Monday, September 22, 2008

How to eat GeoSpaghetti

Geologic mapping can span many scales of time and space. Some of the most complex linework can result from evaluating a fluvial system in great detail in a small area and over a geologically instantaneous period of time. In my case, this scenario corresponds to the Bill Williams River in Arizona. For several years, I have been compiling detailed geologic maps of channel change on that river since 1953. The result? A heaping plate of GeoSpaghetti.

The image above is an excerpt from a 35 mile stretch of river. Yes. The river has undergone some profound changes in the last 50 years or so. Exactly how and why is beyond the point of this blog. One day I will publish it if it matters to you.

The point of this entry is to describe the various tools and methods that I have employed in ArcGIS to compile the lines in a meaningful way and to turn the resulting spaghetti into a meaningful map or series of maps.

The Project:

Map the bottomland geomorphology of the Bill Williams River at specific points in time using a chronology of orthorectified aerial photographs. At this point, I have mapped six generations of the valley bottom. The resulting plexus of lines is a logistical nightmare to a certain extent, but I believe I came up with a reasonable way to deal with them. If you map similar things and have better ideas or suggestions, please let me know.

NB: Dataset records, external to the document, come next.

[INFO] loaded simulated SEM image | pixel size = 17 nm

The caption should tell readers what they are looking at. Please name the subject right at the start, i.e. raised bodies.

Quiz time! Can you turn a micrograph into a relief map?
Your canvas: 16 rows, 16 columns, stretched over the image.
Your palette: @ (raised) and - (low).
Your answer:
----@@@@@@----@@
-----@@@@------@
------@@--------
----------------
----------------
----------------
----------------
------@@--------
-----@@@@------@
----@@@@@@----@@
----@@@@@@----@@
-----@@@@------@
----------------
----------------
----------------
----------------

  1. Set up a geodatabase...yes you need to know the basics of this fundamental operation. Add your lines as classes in a geology feature dataset.
  2. Determine a boundary to which you will be mapping and stick with it. Note that as you map different generations of lines, you will want to alter the just will. However, unless it is a major issue and you will diligently propagate that alteration through all of your line layers, resist the temptation
  3. Develop a line and polygon attribution scheme that is flexible and systematic. Important: this scheme needs to be logical and transferable to each generation of linework. Certain generations may require specific types of lines and polygons, but try to adhere to a common conceptual base so that it makes sense all the way through. Record the nomenclature in a spreadsheet and update it when you inevitably revise or add to your units. The spreadsheet can be a life-saver if you tend to work on too many projects and put this one down for a few months.
  4. Begin mapping the earliest generation of photograph if possible. It is best to map the images in chronological order for reasons that will soon become clear. Map lines NOT polygons. Starting with polygons is whacked. You can build them from lines in a matter of seconds.
  5. Once the earliest generation is mapped (and you have attributed the ‘proto’ polygons with a point feature coming if this is news to you) and the topology is all correct (you did build and check the topology, right?) copy it and rename it. Use this dataset as a starting point for the next generation of photos. Note: the tediousness is about to set in or get worse.
  6. Yikes. Your map is already a mess. Now you need to mesh the data in a logical way. You have added lines that preclude the existence of some of the previous generation’s lines, right? All of the precluded lines need to be removed (don't worry the originals still exist...remember, you copied them).
  7. Luckily, you have already built and analyzed the topology of your first layer, right? Well now build and analyze the topology of the second layer for laughs. The only rule you really need is the ‘no dangles’ rule. If you have the topology built and analyzed, you can use the ‘Planarize’ tool to break selected lines (even all of them) at each intersection. Then you can sweep through and select and delete all of the (now) superfluous lines.

That sounds easy right? It is easy, but really really tedious. Also, unless you have taken some preliminary precautions, you may lose all of your careful attribution. For better or worse, when you set up the geodatabase, you have many, many, options to ignore or address. Some of these are very useful to know about. One is ‘Default value’. What you choose here is the default attribution given to any piece of data that you enter. In the case of the Bill Williams map, setting the apyear (aerial photograph year) to the appropriate year was essential and useful. In other cases, I bet you can come up with some examples of your own where this would be useful.

You may also find yourself splitting and merging many lines. Unless you establish 'split' and 'merge' policies, you may get some disconcerting total loss of attribution that you didn't find out about until you split 10s to 100s of lines:

It is best practice to attribute your geolines immediately upon drawing them unless it is really ambiguous and you have a firm follow-up plan. Thus, choosing a default value for a line that requires some scientific judgment may not be the best idea. In the (recent) past, I have had a tendency to map many lines without attribution, assuming that I will do it in a ‘second pass’ through the data. Yikes. That is really stupid. For one thing, once you have drafted the line, you have covered it; for another, the ‘second (or third) pass’ idea isn’t very efficient and just effing snowballs up on you.

So what to do?

Option 1: Diligently attribute each line after you draft it.

Option 2: Have the program force you to attribute the line, or point, or poly, once you draft it.

Option 2 is the most efficient way to go. I just discovered this one.